The current approach establishes a static binding between each node and its associated number, as declared in the configuration file. The node number is currently used by the CP code to take decisions about where to go and what to do. For example, the CaptureTheFlag algorithm uses the node number to know where the CP is currently running and to move the CP to a particular node at some point.
The current approach cannot handle node failures and new nodes joining the PIM, because the number of nodes (N) and the index of each node (k) would change dynamically during the execution of the coordination algorithm.
We claim that in the future PIM programming model the role played by both N and k will have to change:
- N will still be the current overall number of nodes. However, it can change over time and the algorithm should always check its last known value, before using it. It would be moreover advisable to specify a minimum and a maximum value for N. The minimum value (Nmin) implies that, when N goes lower than Nmin, the algorithm should stop temporarily, waiting for N to be at least Nmin. The maximum value (Nmax) will cause that a newly arrived node will be either ignored by the PIM or cached into a "pending nodes" list.
- the node number k will instead be dismissed, simply because it violates the key feature of the PIM (see the AAAI-08 article): To attain robustness to component failure, PIM programs must be written in terms of component capabilities, rather than specific components. This way, if a component is disabled, then another component with similar capabilities can take its place. In order to realize this idea, we suggest that a new approach is used instead, which relies upon the current state of the node rather than its associated node number. Each node is then characterized by what it can do rather than who it is.

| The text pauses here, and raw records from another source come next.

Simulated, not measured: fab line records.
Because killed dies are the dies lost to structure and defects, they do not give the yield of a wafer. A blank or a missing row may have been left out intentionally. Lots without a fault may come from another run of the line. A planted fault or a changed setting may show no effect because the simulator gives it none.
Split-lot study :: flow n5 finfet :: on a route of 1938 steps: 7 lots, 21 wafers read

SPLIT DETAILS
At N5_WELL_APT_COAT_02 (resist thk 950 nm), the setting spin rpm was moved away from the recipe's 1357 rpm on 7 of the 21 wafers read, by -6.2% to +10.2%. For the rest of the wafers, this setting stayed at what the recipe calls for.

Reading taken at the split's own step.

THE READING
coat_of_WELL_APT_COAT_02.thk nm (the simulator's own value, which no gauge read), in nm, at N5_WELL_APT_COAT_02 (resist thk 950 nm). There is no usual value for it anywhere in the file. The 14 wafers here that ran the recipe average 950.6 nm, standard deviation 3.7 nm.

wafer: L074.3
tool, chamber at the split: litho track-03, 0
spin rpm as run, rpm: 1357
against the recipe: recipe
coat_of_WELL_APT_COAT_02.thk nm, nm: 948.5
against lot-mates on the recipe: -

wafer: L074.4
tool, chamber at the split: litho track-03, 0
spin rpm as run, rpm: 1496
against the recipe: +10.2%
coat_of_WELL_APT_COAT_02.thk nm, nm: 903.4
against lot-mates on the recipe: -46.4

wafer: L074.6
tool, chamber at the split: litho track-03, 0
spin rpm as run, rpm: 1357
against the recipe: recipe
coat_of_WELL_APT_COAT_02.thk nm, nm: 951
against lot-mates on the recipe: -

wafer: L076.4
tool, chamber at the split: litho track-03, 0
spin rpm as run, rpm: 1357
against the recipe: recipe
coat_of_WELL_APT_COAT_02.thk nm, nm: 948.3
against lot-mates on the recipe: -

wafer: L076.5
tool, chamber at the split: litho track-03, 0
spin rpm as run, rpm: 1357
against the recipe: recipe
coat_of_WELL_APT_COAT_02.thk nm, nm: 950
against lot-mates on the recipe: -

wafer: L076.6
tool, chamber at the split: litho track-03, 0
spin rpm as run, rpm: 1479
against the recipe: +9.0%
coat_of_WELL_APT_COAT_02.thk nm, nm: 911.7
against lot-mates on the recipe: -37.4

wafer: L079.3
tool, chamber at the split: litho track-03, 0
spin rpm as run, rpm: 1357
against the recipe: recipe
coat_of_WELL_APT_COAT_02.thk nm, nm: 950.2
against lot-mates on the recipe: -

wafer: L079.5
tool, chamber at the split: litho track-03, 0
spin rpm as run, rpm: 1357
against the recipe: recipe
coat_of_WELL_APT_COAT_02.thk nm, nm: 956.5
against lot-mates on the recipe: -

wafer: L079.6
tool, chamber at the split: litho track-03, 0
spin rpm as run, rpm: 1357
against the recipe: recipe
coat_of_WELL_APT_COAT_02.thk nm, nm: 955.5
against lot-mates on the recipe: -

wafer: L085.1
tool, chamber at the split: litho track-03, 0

If we follow the two rules above, the model can attain the idea that the physical connection among nodes has no computational significance
The idea can be implemented as follows:
- the CP has to extend an abstract CoordinatingProcess class, with a "boolean shouldBeSkipped()" method. During its cyclic jumping among the N nodes (N dynamic!), the CP is deserialized by the PIM runtime on the target node, who has to decide whether the CP should be run locally or sent directly to the next one. This decision depends on the return value of the shouldBeSkipped() method, which is supposed to check the current node state, trying to figure out whether or not this is the desired node. Please note that, in the light of what said before, the waitToArrivedOnNode(int index) may be dropped or simply replaced by a more generic waitToArriveOnNextNode(), without specifying a specific index.
- the concept of node number is replaced by the more flexible UUID given by the GroupManager component (GM). Using the UUID, each node in the PIM can maintain a dynamic peers list, containing the UUIDs of all the nodes. This list is of course a partial view of the system, which may not always be up-to-date. Thanks to this expedient, we can avoid using the configuration file to identify each node in the PIM.